08 Mar 2023 | OP ED Watch

Frustrating as the fog of error can be, swirling thickly across the debatescape in apparently endless quantities, the hard outlines of truth do eventually become visible especially at close range. Including on the climate question, where decades of fuzzy assurances that a painless energy revolution would take place by the mid-2020s, yet here we are bumping into the mid-2020s and it is our halcyon utopian youth that is now mysteriously distant. Thus the New York Times “Climate Forward” just clonked into “The coal challenge”, namely that “Getting rid of coal is often seen as the easier part of the global transition to renewable energy. Developed countries have made great strides in abandoning coal, and investors have long avoided it. But for some developing countries, it hasn’t been so easy.” For instance in South Africa, despite endless assurances that alternative energy is now cheaper than coal they keep burning the latter because it’s all they can afford and they’re scrambling to keep the lights on and it um well yes that is see uh…
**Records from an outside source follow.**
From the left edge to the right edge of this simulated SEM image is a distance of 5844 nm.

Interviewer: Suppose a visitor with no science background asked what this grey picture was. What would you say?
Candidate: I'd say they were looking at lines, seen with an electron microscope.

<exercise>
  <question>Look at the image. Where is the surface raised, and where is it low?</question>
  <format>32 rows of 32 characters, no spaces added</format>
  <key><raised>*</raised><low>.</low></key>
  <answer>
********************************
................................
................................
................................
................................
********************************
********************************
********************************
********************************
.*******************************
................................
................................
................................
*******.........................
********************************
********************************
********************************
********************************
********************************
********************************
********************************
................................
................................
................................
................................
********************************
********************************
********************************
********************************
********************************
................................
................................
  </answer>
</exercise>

We do not wish to exaggerate the clarity of their vision for moving onward through the fog. On the contrary, in classic Thomas Sowell “unconstrained” style they tell us “As in richer countries, that [energy transition] will involve changing the political structures built on fossil fuels.” The political structures. It’s all about will, and power.

Author Manuela Andreoni talks to “my colleague Lynsey Chutel, who’s based in South Africa and has been following the country’s shift to renewables” about how it works. And we inject an immediate note of skepticism in that, since the article says “The International Energy Agency estimates that coal accounts for about 70 percent of South Africa’s energy mix”, there’s not much “shift to renewables” to follow, understand or talk about. What there is, really, is a lack of shift. And of power:

“The country has been experiencing rolling blackouts since the late 2000s and power failures have reached crisis proportions, with daily outages, over the past year. That’s partly because old, coal-fired power plants are faltering. Blackouts lasting up to ten hours at a stretch have become common. So, the country’s main focus right now is just keeping those coal plants running.”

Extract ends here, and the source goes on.